Westward The Women or Man Seeks SWF For Wife
Written: Jul 20, 2000 (Updated Mar 13, 2001)
a Very Helpful Review
by the Epinions community
Pros:Realistic Scenery, Believable Plot, Entertaining
Cons:Did not last long enough for me.
The Bottom Line: If you haven't watched this movie yet, do so now. You will cringe, laugh, cry, and cheer as these women take on the west.
This movie should have had the title how the west was won. After all, where would the west be if not for the pioneer women that went before us? One reason this movie was so important in my humble opinion, it showed a side of women that wasn't the norm.
Women, even in the west were shown as prim and proper except for the saloon gals that were there for the entertainment of the men. It was a mans world plain and simple.
Before WWII women were not considered smart enough or strong enough to be anything other then home makers. When the war started and all of our brave men went to fight, women had to take over the jobs and tasks that had always fallen to men. When the war was over it was back to the old ways. Women stayed home had the babies took care of the house and were generally protected. I wonder if a movie like this would have been made before the war.
When this movie came out in 1951 it showed a side to women that most men did not know and would not believe existed, hard determination to endure and wear the pants so the speak.
The basic plot was simple take a wagon train full of women across the west to a valley in California where there was a town of men waiting for them. Sounds simple doesn't it? The plot thickens as the women endure hardships that are usually only for men.
The Women were the most important part of this film.
Fifi Danon (Denise Darcel) a former saloon girl who is trying to make a new life, she is Bucks love interest in the film, although grudgingly on his part.
Patience Holly (Hope Emerson) plays the typical pioneer woman big and strong and outspoken.
Laurie (Julie Bishop) the other saloon girl who is killed in a wagon that is washed away.
There are many more women. One I particularly enjoyed was Mrs. Maroni (Renata Vanni) who came on the wagon train with her son and their dog.
These were not the typical glamorous women that usually starred in films in this period. The women were true to life, some wore glasses, some were fat, some were small there were all kinds. This is what made the film so believable. The women that starred in the movie did all the physical work themselves.

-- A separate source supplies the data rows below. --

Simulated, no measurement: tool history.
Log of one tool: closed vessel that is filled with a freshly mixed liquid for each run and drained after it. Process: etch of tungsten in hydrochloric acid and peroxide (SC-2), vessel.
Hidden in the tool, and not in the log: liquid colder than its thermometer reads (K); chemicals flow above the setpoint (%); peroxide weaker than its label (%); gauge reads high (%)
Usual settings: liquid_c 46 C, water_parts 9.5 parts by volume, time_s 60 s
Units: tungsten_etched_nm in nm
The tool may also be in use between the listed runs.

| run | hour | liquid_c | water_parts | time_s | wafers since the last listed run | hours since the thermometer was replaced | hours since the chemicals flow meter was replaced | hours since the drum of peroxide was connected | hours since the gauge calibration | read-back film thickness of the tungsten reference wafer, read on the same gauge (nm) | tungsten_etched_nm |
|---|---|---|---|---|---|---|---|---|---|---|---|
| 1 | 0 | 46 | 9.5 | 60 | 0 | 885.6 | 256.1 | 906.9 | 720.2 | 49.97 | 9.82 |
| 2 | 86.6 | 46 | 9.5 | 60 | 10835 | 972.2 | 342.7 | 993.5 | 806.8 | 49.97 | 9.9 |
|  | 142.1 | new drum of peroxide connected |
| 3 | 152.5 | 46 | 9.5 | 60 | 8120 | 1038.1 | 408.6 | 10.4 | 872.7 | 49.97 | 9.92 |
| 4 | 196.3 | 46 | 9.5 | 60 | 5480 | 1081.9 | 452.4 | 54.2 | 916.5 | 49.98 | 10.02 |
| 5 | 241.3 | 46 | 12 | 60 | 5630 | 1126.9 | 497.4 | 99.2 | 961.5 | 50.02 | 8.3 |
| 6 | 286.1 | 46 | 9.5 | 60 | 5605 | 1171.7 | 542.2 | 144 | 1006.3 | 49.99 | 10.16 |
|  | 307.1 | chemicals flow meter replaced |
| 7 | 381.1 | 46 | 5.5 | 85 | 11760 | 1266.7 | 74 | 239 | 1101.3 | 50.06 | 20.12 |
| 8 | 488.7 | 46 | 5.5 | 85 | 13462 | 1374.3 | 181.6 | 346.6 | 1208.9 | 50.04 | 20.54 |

The females fight, get frustrated, cry, rally, every emotion that is known to man but they also have a dream of a husband and family in a new land. The women go through hardships such as childbirth, Indian attacks, bad weather, washed out gullies, places where it is almost impossible to get a wagon down, some of them die, but they continue on.
Buck (Robert Taylor) who is the hardened trail boss charged with getting the women through.
Roy Whitman (John McIntire) who had a dream of his valley becoming a town with homes and churches and organized the wagon train and hired Buck.
One of the funniest parts was played by (Henry Nakamura) who played Ito the cook.
When they finally reach their destination they refuse to let the men come near and send Buck after what ever he can find so the women can fix themselves up to meet their future husbands. The only unrealistic part of the movie was when these women manage to make themselves beautiful and clean and dressed in no time out of scarves, tablecloths, and what have you, that the men manage to find in their humble abodes.
The ending is one of my favorite parts; I cheer as each woman picks her man not the other way around.
The story was filmed on location in the Mohave Desert, which made it more realistic. There was sweat, dirt and shiny noses in this film. These women wore the standard dress for pioneer women, only a couple wore pants and a gunbelt.
Frank Capra wrote the story along with screenwriter Charles Schnee.
William Wellman directed this movie, one of Wellman’s other ventures was Blood Alley of John Wayne fame.
Dory Schary produced the film he also produced The Farmers Daughter in the 1940s.
Watching this movie made me proud of all the women that helped tame this land. It had everything, comedy, drama, love; it showed women in a true light with the spirit and stamina that helped settle this land. I still get goosebumps watching this movie.
It was released in 1951 in black and white; there is a colorized version now. I have watched both versions and I like the colored film best.
Running time for this movie 118 minutes.